NO: Well, this next season, I believe the docket is full.  There’s quite a list of friends and company members who want to get their shot. I definitely hope to do more in the future. I don’t think it’ll be this season, but I think we’re gonna try to have me direct an episode this season. 

AVC: Have you ever directed anything before?

NO: No, I have not. And I’m very excited to befoul the set with my instruction. 

AVC: As the show’s progressed, it seems like Ron—even though he professes to hate people and treasures solitude and all that—has softened quite a lot. Do you feel like there’s a limit to that, to where having him become too loveable would ruin the comedy?

NO: I’m sure there is. Again, I would hand that question right up to Mike Schur, the master chef. If Mike is running the kitchen, I love to dice onions way over in the corner, and I’m fully proud and confident of my onion-dicing skills. They will be some kickass tiny cubes of onion. But as far as how much of them to add into the goulash, there are much greater heads that will prevail in that conversation. I do know that the administration pays a lot of attention to what they call… they don’t want Ron to be the Fonz every time. Every time there’s a problem, Ron pounds the jukebox with his fist and makes everything okay. Which is a terrible reference to make, because probably 1 percent of your readers even know who the Fonz is. But that’s my bag. 

AVC: Aw, you have a pretty low opinion of our readers.

NO: No, it’s not that—I have an incredibly high opinion of your readers. I was referring simply to their ages. In my live show, I had a couple of references going, like one was Mr. Miyagi, and I was like, “Oh yeah, a lot of you guys did not see [the original The Karate Kid]. Right. Exactly.” But no, The A.V. Club, quite the opposite. The A.V. Club is one of the only places I go to look at reviews and stuff, because I think it’s smart and funny.  

But I really appreciate that Mike and the writers pay a lot of attention to exactly what you’re saying: How much Stentorian Ron do we include, and then how much Sensitive Ron, and I think it’s a lot of fun playing back and forth. Sometimes Ron does do something badass to save the day—he climbs a telephone pole and taps into the cable feed—or sometimes Ron completely fucks everything up. We continue to flesh him out just like everybody else, while trying to keep him in the realm of humanity. 

AVC: You’ve been picked to announce the Emmys this year. Do you think being picked to announce the nominees means you’re not a nominee, and if so, why the hell not? 
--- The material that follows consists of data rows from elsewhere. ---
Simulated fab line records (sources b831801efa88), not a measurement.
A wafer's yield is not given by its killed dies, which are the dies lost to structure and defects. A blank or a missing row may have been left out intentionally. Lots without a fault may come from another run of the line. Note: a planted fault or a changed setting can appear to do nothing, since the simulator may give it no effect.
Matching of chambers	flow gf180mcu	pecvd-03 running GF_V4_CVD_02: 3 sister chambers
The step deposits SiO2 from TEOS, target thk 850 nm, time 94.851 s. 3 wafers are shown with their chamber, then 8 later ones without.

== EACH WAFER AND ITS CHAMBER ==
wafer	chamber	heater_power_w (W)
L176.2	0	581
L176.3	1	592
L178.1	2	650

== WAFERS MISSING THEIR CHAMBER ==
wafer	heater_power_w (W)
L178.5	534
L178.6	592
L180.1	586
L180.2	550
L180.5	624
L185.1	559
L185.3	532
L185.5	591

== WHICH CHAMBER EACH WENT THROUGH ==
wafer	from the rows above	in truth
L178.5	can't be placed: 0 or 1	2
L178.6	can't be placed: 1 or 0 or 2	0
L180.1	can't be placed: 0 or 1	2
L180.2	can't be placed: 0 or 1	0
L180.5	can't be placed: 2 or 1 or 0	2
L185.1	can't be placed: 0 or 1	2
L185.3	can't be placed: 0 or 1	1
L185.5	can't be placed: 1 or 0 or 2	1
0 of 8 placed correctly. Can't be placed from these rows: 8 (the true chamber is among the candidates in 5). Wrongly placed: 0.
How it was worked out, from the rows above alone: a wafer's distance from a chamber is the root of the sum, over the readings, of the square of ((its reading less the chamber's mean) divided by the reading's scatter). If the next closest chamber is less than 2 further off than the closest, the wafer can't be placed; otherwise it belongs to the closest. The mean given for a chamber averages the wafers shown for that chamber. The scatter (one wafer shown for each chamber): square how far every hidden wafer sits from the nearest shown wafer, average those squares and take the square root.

NO: Well, it’s a hilarious conundrum. The main drag of receiving the honor of being asked to announce the Emmy nominations is that it falls right in the middle of my family’s annual fishing trip in Minnesota. And that’s something that I protect with my life. I have a couple films I’m working on, and I had to battle them off with a broadsword to keep them out of my family’s fishing week. And then this honor comes along—and it is, it’s a nice nod. It’s nice to be chosen as a person worthy of getting up at five in the morning to represent the Academy. I called Mike Schur, and I said, “I gotta do this, right?” [Laughs.] It’s definitely an offer you can’t refuse. I’m still wedging in my fishing trip around it, so there’s gonna be some fast travel between Fargo, North Dakota and Los Angeles around July 19. 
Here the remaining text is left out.